Am Mittwoch, 24. Oktober 2012 21:18:29 UTC+2 schrieb tedsuo:
> Just some warnings against mongo being a magic bullet:
> P.S. Does anyone really estimated how much will be losses in case of some
> (0.00...X) transactions lost due to lack of transactional support in mongo?
> I mean in stores like amazon - it's not a question, losses are huge, but
> in case of an ordinary e-shop? Are they really so big? One developer cost
> about 100 / per-year, so, mongo allows to build product faster and thus
> save cost on development time (although, it's also subject to question).
> The question is - what's higher - cost of development or lost transactions.
> I think there are reasons why mongo is useful, but saving on developer
> costs is not one of them. When I hear people argue this position, they
> usually don't know much about mongo (and a lot of times aren't big on
> databases in general) and their hope is that they can build a web
> application without having to learn how their db works or how to administer
> it (or rather, learning mongo is much easier than learning mysql). I'm not
> saying people are dumb for hoping this will work, but I do believe it's
> incorrect and is based more on PR than reality. Having used both, my
> opinion is that all db's are complicated and it takes a fair amount of
> knowledge and effort to not screw it up when the stakes are high. If you
> want to speed up development (regardless of db), you can outsource the db
> work for a while and get consultants to train you and help you set it up
> and use it properly.
> though Mongo is not ACID . however, when i raised that question to 10gen
> during a training, one of the solutions they suggest is to do it in code
> with two handshakes for committing data. not pretty but dorable.

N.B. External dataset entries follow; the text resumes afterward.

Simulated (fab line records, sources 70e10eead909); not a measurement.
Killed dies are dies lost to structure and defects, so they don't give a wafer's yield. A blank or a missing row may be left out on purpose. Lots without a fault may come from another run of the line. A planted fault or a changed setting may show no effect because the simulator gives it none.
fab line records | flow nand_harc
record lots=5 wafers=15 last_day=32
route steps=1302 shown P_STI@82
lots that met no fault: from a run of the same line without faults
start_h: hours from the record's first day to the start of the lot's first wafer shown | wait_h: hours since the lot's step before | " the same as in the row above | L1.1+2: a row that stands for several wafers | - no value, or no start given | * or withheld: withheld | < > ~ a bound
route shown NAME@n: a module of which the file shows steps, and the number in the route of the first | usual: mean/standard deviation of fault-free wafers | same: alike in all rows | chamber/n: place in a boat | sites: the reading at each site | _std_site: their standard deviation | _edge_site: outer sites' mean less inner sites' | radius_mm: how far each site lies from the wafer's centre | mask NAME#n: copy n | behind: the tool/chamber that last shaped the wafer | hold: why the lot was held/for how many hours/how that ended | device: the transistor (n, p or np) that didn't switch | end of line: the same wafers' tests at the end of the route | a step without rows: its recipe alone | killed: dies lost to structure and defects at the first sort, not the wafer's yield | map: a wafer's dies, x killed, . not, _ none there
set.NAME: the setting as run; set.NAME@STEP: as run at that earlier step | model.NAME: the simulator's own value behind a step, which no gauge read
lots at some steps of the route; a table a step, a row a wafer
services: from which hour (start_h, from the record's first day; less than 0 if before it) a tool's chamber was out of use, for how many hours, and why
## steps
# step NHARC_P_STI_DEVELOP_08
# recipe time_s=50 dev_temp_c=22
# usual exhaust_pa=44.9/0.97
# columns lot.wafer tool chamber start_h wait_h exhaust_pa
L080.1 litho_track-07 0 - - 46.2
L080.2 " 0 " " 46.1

> This is total marketing FUD, Murvin I am glad you didn't buy it. Any form
> of saying "just implement transactions yourself in your application" is
> pretty damning - that's a *huge* burden the db vendor has just foisted onto
> your dev team. You are not going to be saving any developer cycles if you
> have to do that.
> I'm not saying "don't use mongo ever." Just don't use mongo because you
> think it will be easier than mysql, especially if you need transactions
> (which you will if you are doing commerce). And if you're building
> e-commerce and handling transactions and money, you should have staff
> dedicated to db operations and security very early on in your startup. You
> can't measure how badly things will go if going got messed up, it's
> impossible to make a judgement like that ahead of time. It's an important
> enough part of the system that things will move faster if you have someone
> handling it full time.
> Again, not anti-mongo, but I see a lot of dev's pinning their hopes on it
> being a magic pony (and a lot of marketing encouraging this), and it make
> me want to slap a big warning label on it.
> Maybe postgres + elastic search is what you are looking for? It's a
> pretty winning combo if you're building a store.